What is the maximum frequency that can detected in iphone 3GS and above? I have been exploring the iPhone audio frequency. I need to detect sound frequency of 22 kHz without any external device. Is it possible ?
if the microohone is designed well, it will have an anti-aliasing filter with a roll off beginning slightly below the Nyquist frequency to ensure that energy above the Nyquist is minimal. A sharp Nyquist filter causes ringing of the sound. Thus, if the sampling rate is 44.1, it is likely that the Nyquist filter starts at around 18 kHz, reaching around 40 dB or more attenuation by 22 kHz.
So I suspect 22 kHz is a little too high if the sampling rate is 44.1 kHz. However, if the sampling rate is 48 kHz, then you may be lucky.
To correct an earlier post, If there is no anti aliasing filter, you can still detect things above the Nyquist frequency, but the frequency you measure will be wrong.
From what I can see, the maximum sampling rate on iPhones is 48kHz for 3GS models. That means that your Nyquist frequency is half of that, or 24kHz. The Nyquist frequency is the upper limit on what frequencies you can detect so you can only go just a little above 22kHz in theory, but I have a feeling that it won't be enough for what you need.

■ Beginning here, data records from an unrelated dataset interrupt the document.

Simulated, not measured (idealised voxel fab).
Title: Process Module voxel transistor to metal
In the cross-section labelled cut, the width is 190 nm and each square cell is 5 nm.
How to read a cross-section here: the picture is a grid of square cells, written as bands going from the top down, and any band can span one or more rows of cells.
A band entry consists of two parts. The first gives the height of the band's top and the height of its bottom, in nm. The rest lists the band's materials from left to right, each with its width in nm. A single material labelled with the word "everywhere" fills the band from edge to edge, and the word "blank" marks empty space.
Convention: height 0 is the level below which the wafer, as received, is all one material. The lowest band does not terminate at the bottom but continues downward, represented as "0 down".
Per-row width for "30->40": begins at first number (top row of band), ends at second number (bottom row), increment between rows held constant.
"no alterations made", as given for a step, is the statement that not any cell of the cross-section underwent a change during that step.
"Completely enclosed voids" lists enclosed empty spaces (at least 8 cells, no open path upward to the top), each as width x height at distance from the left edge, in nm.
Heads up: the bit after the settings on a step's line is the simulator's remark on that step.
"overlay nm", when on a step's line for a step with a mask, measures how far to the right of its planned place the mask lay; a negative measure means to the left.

You can't detect any frequencies higher than the Nyquist frequency, which is half the sample rate you are working at. From what I can see, the iPhone won't let you sample at higher than 44.1kHz, meaning that there will hardly be any frequency information above 22kHz.
According to This Page, I think you're out of luck. The built in mic seems to peak around 20KHz (give or take). This is to be expected though, as consumer-grade microphones aren't designed to, and therefore aren't likely to, pickup anything outside of the [general] range of human hearing (20Hz-20KHz).